State Rep. Thomas Garcia will be the new superintendent of the Mora school district.
Garcia beat out two other candidates interviewed during a Mora school board meeting Tuesday night. The board unanimously approved Garcia as the new superintendent, with member George Trujillo making the motion.
Garcia, whose District 68 includes Mora County, lives in Las Vegas much of the time but lists his official residence as Ocate, which is in Mora County.
Garcia’s salary as superintendent will be $100,000 a year, which is what his predecessor, Dora Romero, made, said Joseph Griego, the school board’s chairman.
Garcia, a state lawmaker since 2007, had asked for $110,000, Griego said, but the board held firm at $100,000 because of budgetary considerations.
“That’s what we would have offered anyone who was hired,” the chairman said.
As a legislator, Garcia will be away for one or two months each year for the Legislature. But Griego said the district wouldn’t pay Garcia for time he’s away at the Legislature.
Garcia’s hiring is part of a trend of politician-superintendents and college presidents in northeastern New Mexico. Pete Campos, now the president of Luna Community College, was previously the superintendent of the Las Vegas City Schools. A former longtime Luna president, Sam Vigil, was also a state representative.
The late state Sen. Ray Leger also served as the West Las Vegas superintendent.
The other finalists for the Mora position were Herman Gallegos, former director of human resources for the Pueblo of Pojoaque, and Norma Cavazos, director of support services for the Pecos schools. Phil Kasper, a principal in the Cortez, Colo., schools, had dropped out as a finalist, reportedly getting a job in Truth of Consequences.
Griego said the main reason he favored Garcia is that he had a solid plan to get all the schools to meet the federal standard known as “adequate yearly progress.” The high school already meets that standard.
“Meeting AYP is a big interest of the board,” Griego said.
Garcia spent three years as a teacher in the Wagon Mound and Springer school districts. For the last dozen years, he has been an instructor at Luna, now teaching history and political science full time. He was also a New Mexico-based aide for U.S. Rep. Tom Udall, D-N.M., who is now a U.S. senator.
Garcia is licensed as a schools administrator in New Mexico, but has never held an administrative position in education. He has nearly completed his work for a Ph.D. in history.
Garcia said he wanted to fill the elementary and middle school principal positions with people focused on meeting the federal standard.
“I look forward to working for the Mora school district. I appreciate the confidence the board has placed in me,” Garcia said Thursday morning.
In the 2008 Democratic primary, Garcia’s rival, Bengie Regensberg, argued that Garcia wasn’t eligible to represent District 68 because he doesn’t live there.

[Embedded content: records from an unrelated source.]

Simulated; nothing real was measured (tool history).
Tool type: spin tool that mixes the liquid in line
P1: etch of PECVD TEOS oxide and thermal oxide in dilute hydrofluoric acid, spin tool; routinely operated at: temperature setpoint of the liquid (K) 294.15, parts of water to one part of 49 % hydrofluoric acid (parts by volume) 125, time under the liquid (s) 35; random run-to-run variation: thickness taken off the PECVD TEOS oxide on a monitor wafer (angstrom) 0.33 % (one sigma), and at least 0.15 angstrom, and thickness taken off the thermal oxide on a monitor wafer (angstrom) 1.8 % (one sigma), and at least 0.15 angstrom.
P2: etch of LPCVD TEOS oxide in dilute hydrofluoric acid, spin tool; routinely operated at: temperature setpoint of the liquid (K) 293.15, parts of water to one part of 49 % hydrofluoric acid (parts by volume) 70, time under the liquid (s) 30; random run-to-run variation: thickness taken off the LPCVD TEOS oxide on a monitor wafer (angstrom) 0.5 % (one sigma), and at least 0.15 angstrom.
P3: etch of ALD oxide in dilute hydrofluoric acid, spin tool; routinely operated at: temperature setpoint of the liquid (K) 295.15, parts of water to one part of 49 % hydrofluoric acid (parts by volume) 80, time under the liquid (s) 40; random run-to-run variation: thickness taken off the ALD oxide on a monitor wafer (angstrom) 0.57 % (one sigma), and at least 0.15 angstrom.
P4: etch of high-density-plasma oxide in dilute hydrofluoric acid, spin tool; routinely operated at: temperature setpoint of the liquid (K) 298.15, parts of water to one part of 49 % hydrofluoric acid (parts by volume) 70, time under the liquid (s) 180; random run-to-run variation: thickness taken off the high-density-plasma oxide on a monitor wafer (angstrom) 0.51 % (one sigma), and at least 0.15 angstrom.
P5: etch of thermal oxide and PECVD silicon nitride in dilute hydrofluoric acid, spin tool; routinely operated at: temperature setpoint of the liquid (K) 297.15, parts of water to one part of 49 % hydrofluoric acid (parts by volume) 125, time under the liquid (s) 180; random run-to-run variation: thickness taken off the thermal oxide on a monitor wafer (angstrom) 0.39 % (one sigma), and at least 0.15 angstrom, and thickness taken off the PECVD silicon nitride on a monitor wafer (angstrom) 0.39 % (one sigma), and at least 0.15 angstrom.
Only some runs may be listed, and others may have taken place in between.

But Garcia in an interview at the time said that he did own a house in Ocate as well as Las Vegas. He said he had to stay in Las Vegas much of the time because that’s where the jobs are.
Garcia said Thursday that he expected to spend “significantly more” time in Ocate now that he worked in Mora County.
The superintendent’s job became vacant in February, with the resignation of Dora Romero. She had been placed on leave the previous December.
When Romero was placed on leave, Leroy “Huero” Sanchez, a former Luna president, took the reins as acting superintendent. He left on May 30. Since then, Danny Chavez, the high school principal, has been handling the superintendent’s responsibilities.
Romero was placed on leave after Griego had criticized her for spending on such things as leather jackets, meals and hundreds of dollars worth of jerky for area state lawmakers, including Garcia.
Garcia said last year that he accepted the gifts, including a leather jacket, in good faith. He said he saw them as tokens of gratitude for his service in the Legislature.
On Wednesday, Garcia said the district needs to show appreciation for legislators. But he said he wouldn’t want to spend taxpayer dollars on gifts.
He said he would sponsor legislative bills that would bring money for Mora school district projects, as he would for any other government entity in his district.
“I would introduce legislation for any constituent,” he said.